Re: [PATCH v1] kthread/smpboot: Serialize kthread parking against wakeup
From: Oleg Nesterov
Date: Tue Jun 05 2018 - 12:35:24 EST
On 06/05, Peter Zijlstra wrote:
> On Tue, Jun 05, 2018 at 05:22:12PM +0200, Peter Zijlstra wrote:
> > > OK, but __kthread_parkme() can be preempted before it calls schedule(), so the
> > > caller still can be migrated? Plus kthread_park_complete() can be called twice.
> > Argh... I forgot TASK_DEAD does the whole thing with preempt_disable().
> > Let me stare at that a bit.
> This should ensure we only ever complete when we read PARKED, right?
> diff --git a/kernel/sched/core.c b/kernel/sched/core.c
> index 8d59b259af4a..e513b4600796 100644
> --- a/kernel/sched/core.c
> +++ b/kernel/sched/core.c
> @@ -2641,7 +2641,7 @@ prepare_task_switch(struct rq *rq, struct task_struct *prev,
> * past. prev == current is still correct but we need to recalculate this_rq
> * because prev may have moved to another CPU.
> -static struct rq *finish_task_switch(struct task_struct *prev)
> +static struct rq *finish_task_switch(struct task_struct *prev, bool preempt)
> struct rq *rq = this_rq();
> @@ -2674,7 +2674,7 @@ static struct rq *finish_task_switch(struct task_struct *prev)
> * We must observe prev->state before clearing prev->on_cpu (in
> * finish_task), otherwise a concurrent wakeup can get prev
> - * running on another CPU and we could rave with its RUNNING -> DEAD
> + * running on another CPU and we could race with its RUNNING -> DEAD
> * transition, resulting in a double drop.

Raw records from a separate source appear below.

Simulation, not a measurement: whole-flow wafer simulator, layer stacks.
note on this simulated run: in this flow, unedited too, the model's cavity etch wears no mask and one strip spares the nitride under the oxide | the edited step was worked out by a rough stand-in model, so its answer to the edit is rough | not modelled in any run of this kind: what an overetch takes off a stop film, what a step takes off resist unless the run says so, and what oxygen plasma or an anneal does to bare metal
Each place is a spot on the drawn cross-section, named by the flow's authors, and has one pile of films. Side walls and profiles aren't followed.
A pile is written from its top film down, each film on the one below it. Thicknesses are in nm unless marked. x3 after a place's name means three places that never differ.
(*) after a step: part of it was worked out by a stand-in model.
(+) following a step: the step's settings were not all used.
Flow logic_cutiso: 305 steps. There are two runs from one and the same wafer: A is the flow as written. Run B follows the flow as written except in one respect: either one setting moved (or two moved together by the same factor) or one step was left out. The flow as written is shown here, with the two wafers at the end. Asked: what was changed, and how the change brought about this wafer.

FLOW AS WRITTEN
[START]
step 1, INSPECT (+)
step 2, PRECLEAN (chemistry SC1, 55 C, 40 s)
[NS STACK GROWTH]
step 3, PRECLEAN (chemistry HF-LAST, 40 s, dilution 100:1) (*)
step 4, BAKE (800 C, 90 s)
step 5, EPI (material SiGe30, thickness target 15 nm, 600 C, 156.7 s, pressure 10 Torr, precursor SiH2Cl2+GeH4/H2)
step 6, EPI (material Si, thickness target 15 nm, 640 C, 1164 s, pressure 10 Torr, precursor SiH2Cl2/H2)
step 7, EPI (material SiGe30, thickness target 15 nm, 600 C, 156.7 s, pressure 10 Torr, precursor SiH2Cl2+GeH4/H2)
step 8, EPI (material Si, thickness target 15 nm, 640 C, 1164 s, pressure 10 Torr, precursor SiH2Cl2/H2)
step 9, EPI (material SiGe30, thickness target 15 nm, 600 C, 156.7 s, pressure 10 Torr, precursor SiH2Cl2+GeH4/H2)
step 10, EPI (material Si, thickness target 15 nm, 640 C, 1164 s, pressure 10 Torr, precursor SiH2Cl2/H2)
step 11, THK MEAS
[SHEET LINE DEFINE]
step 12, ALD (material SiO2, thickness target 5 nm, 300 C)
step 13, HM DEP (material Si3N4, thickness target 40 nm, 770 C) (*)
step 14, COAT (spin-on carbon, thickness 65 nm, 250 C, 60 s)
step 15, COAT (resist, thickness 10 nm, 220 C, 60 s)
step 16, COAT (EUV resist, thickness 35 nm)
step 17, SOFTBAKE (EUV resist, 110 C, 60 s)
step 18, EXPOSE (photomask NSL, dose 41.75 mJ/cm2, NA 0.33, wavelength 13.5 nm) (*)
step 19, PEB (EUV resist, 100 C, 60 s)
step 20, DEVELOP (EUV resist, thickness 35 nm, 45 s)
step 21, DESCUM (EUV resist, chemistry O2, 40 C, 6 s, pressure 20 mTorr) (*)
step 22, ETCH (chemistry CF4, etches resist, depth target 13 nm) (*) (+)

> prev_state = prev->state;
> @@ -2720,7 +2720,8 @@ static struct rq *finish_task_switch(struct task_struct *prev)
> case TASK_PARKED:
> - kthread_park_complete(prev);
> + if (!preempt)
> + kthread_park_complete(prev);
Yes, but this won't fix the race decribed by Kohli...
Plus this complicates the schedule() paths for the very special case, and to me
it seems that all this kthread_park/unpark logic needs some serious cleanups...
Not that I can suggest something better right now.